Particle extraction

From Dynamo
Jump to navigation Jump to search

Particle extraction is the process of using a set of positions (and possibly orientations) defined on a set of tomograms to create a set of subtomograms files. This set is represented by a data folder containing one file for each cropped subtomogram, and possibly a table retaining the metadata. Data folder and table can directly be used for subtomogram alignment


Results of a particle extraction

Users might use their own protocols (as extracting particles separately in different experiments and merging the sets afterwards). Dynamo uses a single convention for the results of an extraction:

Data folder

Particle extraction should produce a folder with all the particles. For very large particle sets (~>20K), this folder can be formatted as a dBox folder. In general the particles are named with tags starting with 1, but some integers might be missing: they correspond to particles that were not generated, because they were too close to the boundaries of the tomogram and cropping them would implying reading out of scope.
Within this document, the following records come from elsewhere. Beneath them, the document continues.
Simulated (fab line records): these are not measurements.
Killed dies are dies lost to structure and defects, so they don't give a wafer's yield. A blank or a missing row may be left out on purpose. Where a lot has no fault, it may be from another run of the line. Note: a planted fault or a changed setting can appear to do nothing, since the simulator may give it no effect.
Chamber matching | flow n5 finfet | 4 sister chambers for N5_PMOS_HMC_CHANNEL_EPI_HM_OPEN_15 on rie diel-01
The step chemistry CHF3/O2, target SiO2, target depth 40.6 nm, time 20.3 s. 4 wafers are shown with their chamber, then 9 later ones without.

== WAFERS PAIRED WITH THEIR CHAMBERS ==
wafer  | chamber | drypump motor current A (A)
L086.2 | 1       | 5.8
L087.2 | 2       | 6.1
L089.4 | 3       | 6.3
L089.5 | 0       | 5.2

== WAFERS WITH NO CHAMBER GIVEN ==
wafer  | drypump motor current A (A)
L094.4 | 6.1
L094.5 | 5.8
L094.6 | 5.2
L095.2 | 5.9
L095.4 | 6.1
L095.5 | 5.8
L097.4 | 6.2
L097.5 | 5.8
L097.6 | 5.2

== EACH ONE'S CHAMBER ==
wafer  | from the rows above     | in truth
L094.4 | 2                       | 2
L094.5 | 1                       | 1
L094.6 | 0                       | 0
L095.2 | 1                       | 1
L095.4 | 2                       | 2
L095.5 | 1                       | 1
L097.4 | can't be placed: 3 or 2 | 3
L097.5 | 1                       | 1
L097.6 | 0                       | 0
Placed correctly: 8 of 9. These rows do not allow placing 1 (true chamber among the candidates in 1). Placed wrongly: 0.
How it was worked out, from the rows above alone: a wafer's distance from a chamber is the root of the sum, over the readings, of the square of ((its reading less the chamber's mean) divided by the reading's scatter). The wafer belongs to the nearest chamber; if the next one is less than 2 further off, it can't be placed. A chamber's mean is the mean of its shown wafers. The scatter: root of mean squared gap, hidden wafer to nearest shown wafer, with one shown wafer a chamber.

The particles in this data folder are never rotated or shifted. Any rotation or shift is coded into the resulting table.

Table

A single table is produced to index all the particles in the data folder. This table refers only to the particles actually in the data folder, i.e., the tags (column 1 in table) will only include the ones that correspond to an particle file actually available in the generated data folder. This table is stored inside the data folder with the name crop.tbl.

Volume table index

The volume table index file is generated when several tomograms have been used. It is generated inside the data folder with the name indices_column20.doc and its a text file with two columns. Each row is an integer number and a filename. The numbers are the tomogram number used in the column 20 of the produced table crop.tbl. This file, jointly with the table, makes possible to track from which tomogram a particle has been cropped.

Using the catalogue

Select the tomograms in which you have models containing particles and click on the menu tab Crop particles. A new GUI will popup, with a list of models. You can then select the models that already contain crop points). Then click on Create list. This will show you an automatically created volume list file. This is just for information, no need to do anything on it. Click then on -> Crop particles, getting a GUI where you can select the sidelength in pixels, and start the actual cropping.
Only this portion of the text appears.